Azure Search is an AI-powered cloud search service for modern mobile and web app development. Azure Search is the only cloud search service with built-in artificial intelligence (AI) capabilities that enrich all types of information to easily identify and explore relevant content at scale. It uses the same integrated Microsoft natural language stack as Bing and Office, plus prebuilt AI APIs across vision, language, and speech. With Azure Search, you spend more time innovating on your websites and applications, and less time maintaining a complex search solution.

Today we are announcing the preview of two new service tiers for Storage Optimized workloads in Azure Search. These L-Series tiers offer significantly more storage at a reduced cost per terabyte when compared to the Standard tiers, ideal for solutions with a large amount of index data and lower query volume throughout the day, such as internal applications searching over large file repositories, archival scenarios when you have business data going back many years, or e-discovery applications.     

Searching over all your content

From finding a product on a retail site to looking up an account within a business application, search services power a wide range of solutions with differing needs. While some scenarios like product catalogs need to search over a relatively small amount of information (100MB to 1GB) quickly, for others it’s a priority to search over large amounts of information in order to properly research, perform business processes, and make decisions. With information growing at the rate of 2.5 quintillion bytes of new data per day, this is becoming a much more common–and costly– scenario, especially for businesses.

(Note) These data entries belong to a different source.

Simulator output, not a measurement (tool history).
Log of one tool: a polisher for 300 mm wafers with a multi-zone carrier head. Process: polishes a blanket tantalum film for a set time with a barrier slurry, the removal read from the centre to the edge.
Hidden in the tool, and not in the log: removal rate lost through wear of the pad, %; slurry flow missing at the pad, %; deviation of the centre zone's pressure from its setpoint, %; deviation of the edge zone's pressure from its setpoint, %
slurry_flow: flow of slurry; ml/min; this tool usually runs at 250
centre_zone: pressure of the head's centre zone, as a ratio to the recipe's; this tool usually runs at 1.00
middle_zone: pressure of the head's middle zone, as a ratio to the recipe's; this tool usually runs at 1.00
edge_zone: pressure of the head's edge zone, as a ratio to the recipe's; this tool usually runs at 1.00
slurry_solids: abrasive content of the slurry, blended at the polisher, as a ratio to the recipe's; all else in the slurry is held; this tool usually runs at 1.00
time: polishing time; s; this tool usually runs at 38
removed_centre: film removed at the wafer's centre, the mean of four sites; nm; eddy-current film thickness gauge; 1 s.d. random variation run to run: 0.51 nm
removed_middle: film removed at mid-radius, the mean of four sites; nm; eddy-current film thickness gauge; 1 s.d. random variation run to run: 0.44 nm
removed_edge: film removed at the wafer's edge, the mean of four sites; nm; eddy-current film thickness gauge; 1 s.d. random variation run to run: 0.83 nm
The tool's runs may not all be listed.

What’s new with the L-series tier

The new L-Series service tiers support the same programmatic API, command-line interfaces, and portal experience as the Basic and Standard tiers of Azure Search. Internally, Azure Search provisions compute and storage resources for you based on how you’ve scaled your service. Compared to the S-Series, each L-Series search unit has significantly more storage I/O bandwidth and memory, allowing each unit’s corresponding compute resources to address more data. The L-Series is designed to support much large indexes overall (up to 24 TB total on a fully scaled out L2) for applications.

 

Standard S1

Standard S2

Standard S3

Storage Optimized L1

Storage Optimized L2

Storage

25 GB/partition
(max 300 GB documents per service)

100 GB/partition
(max 1.2 TB documents per service)

200 GB/partition
(max 2.4 TB documents per service)

1 TB/partition

(max 12 TB documents per service)

2 TB/partition

(max 24 TB documents per service)

Max indexes per service

50

200

200 or 1000/partition in high density2 mode

10

10

Scale out limits

Up to 36 units per service
(max 12 partitions; max 12 replicas)

Up to 36 units per service
(max 12 partitions; max 12 replicas)

Up to 36 units per service
(max 12 partitions; max 12 replicas)
up to 12 replicas in high density2 mode

Up to 36 units per service
(max 12 partitions; max 12 replicas)

Up to 36 units per service
(max 12 partitions; max 12 replicas)

Please refer to the Azure Search pricing page for the latest pricing details.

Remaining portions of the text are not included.